In late 2015 a homeowner in Orange County, Florida came to our law firm seeking assistance avoiding foreclosure. To protect his privacy, I'll call him Mr. Hannah.
Mr. Hannah's home is in a great location in central Florida just a few miles from Walt Disney World. But being near the “most magical place on earth” didn't help him when, in 2010, he encountered a hardship and couldn't afford to make his mortgage payments to Wells Fargo. In 2011 he was served foreclosure papers.
By the time we were retained to represent him, Mr. Hannah's home was scheduled to be sold in a foreclosure auction.
Our client told us that he wanted to pursue both a loan modification and a short sale at the same time. He figured that way if one didn't work out he would have the other option to fall back on. We've heard this from other clients in the past, but it doesn't work like that.
We told Mr. Hannah that it wasn't possible to pursue both a short sale and a loan modification at the same time. You have to pick one. If your application isn't approved or you don't like the deal you're offered, you can reject it and pursue the other deal. But you can't do both at the same time.
Mr. Hannah decided that he would be better off letting go of his home, an upside-down investment, but he didn't want to go through foreclosure, so he chose to pursue a short sale.
Short Sale Is Sometimes the Best Option
A short sale is when a house is sold for less than the remaining balance on the loan. It affords a homeowner more control than foreclosure. In a short sale, the homeowner is involved in listing the property with a real estate agent and gets to meet the new owners. It's the same as selling any house, except that homeowner's lender has to give their final approval. A short sale can be less damaging to a homeowner's credit score than foreclosure.

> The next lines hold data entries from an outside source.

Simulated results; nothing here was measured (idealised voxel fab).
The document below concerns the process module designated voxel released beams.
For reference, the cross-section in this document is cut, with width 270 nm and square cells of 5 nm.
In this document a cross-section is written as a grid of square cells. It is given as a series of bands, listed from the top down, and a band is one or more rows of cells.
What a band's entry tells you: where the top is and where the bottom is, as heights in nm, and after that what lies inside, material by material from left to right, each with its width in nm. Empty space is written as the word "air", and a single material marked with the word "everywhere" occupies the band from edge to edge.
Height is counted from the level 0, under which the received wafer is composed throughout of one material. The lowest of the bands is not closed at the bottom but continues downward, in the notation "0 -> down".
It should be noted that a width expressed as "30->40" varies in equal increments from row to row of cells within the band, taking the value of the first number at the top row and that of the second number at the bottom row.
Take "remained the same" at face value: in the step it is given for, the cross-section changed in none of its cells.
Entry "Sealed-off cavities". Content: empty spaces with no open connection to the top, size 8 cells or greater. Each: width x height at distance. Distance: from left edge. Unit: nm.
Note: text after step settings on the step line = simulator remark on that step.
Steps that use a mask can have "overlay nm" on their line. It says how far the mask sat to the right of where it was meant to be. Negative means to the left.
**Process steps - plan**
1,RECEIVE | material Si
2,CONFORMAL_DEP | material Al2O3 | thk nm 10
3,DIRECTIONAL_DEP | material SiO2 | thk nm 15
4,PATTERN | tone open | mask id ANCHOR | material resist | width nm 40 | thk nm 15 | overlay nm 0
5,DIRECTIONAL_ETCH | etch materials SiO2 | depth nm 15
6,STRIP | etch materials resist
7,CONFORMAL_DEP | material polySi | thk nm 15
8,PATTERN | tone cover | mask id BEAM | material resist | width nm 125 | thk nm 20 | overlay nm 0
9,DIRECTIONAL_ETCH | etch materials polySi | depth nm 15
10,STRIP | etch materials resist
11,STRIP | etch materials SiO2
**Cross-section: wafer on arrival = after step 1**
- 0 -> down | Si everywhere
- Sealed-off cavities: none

To even have a chance at getting our client approved for a short sale we first had to get his foreclosure sale date canceled. In March of 2016, a judge denied our motion to cancel the foreclosure sale date, saying the case was too old and that more proof was needed to show that the short sale was being reviewed, or had been approved.
Another way to cancel that sale date was necessary.
Suggestion of Bankruptcy to Stop Foreclosure Sale
The way the foreclosure auction was postponed, was through a tactic called a suggestion of bankruptcy. A homeowner can suggest to the court that they will be filing bankruptcy, which causes an automatic stay on foreclosure proceedings, including a foreclosure sale.
Mr. Hannah gave consideration to filing bankruptcy, and filed a suggestion of bankruptcy.
It worked, and the sale date was cancled, and the foreclosure proceedings were stayed.
The suggestion of bankruptcy caused Mr. Hannah's file to be moved to a different department in the bank's attorney's office and fall off their radar. That gave our client the opportunity to work on getting a buyer for a short sale. It looked like he was close to having a done deal, but it didn't go through. Sometimes when a buyer is found and a price agreed upon, their financing doesn't work out. So our client remained in his home.
Foreclosure Sale Rescheduled
Later in 2016 the bank realized Mr. Hannah did not complete his bankrupcty filing, only suggested it, and that the house had never been sold in a foreclosure auction or a short sale. So the bank filed a motion to reset the foreclosure sale date. Their motion was granted and the sale date was reset for 60 days from the time this motion was granted.
Then Mr. Hannah provided proof that another short sale was scheduled to close, so the bank filed a motion to cancel the foreclosure sale the day before it was to take place. The judge granted the motion and adjourned the sale date for 30 days. Yet again, the short sale fell through and our client needed a way to avoid an approaching foreclosure sale.
After all this our client still wasn't ready to give up and let a foreclosure sale happen, so he continued to try to locate a new buyer and complete a short sale.
Emergency Motion To Cancel Sale
Meanwhile, we filed an emergency motion to cancel sale. We went to court with the newest short sale contract and listing agreement and told the judge we needed more time. We asked for 90 days and... got it, which is incredible because our client hadn't paid his mortgage for more than six years! The new sale date is scheduled for June 2017 and Mr. Hannah is trying to wrap up the short sale transaction as of this writing.
There are a million different ways your situation could play out after you stop paying your mortgage. Without experienced counsel on your side, it could end in a way that's most convenient and profitable for your bank, and most inconvenient and unprofitable for you.
Or, it could work out like Mr. Hannah, who, though losing his home, has had the benefit of living in his home without making a mortgage payment for more than six years. The money he's been able to save puts him in the best position for his life after the short sale. The legal process isn't always pretty. Some things come down to the wire, but with qualified professionals on your side you put the odds of getting what you want in your favor.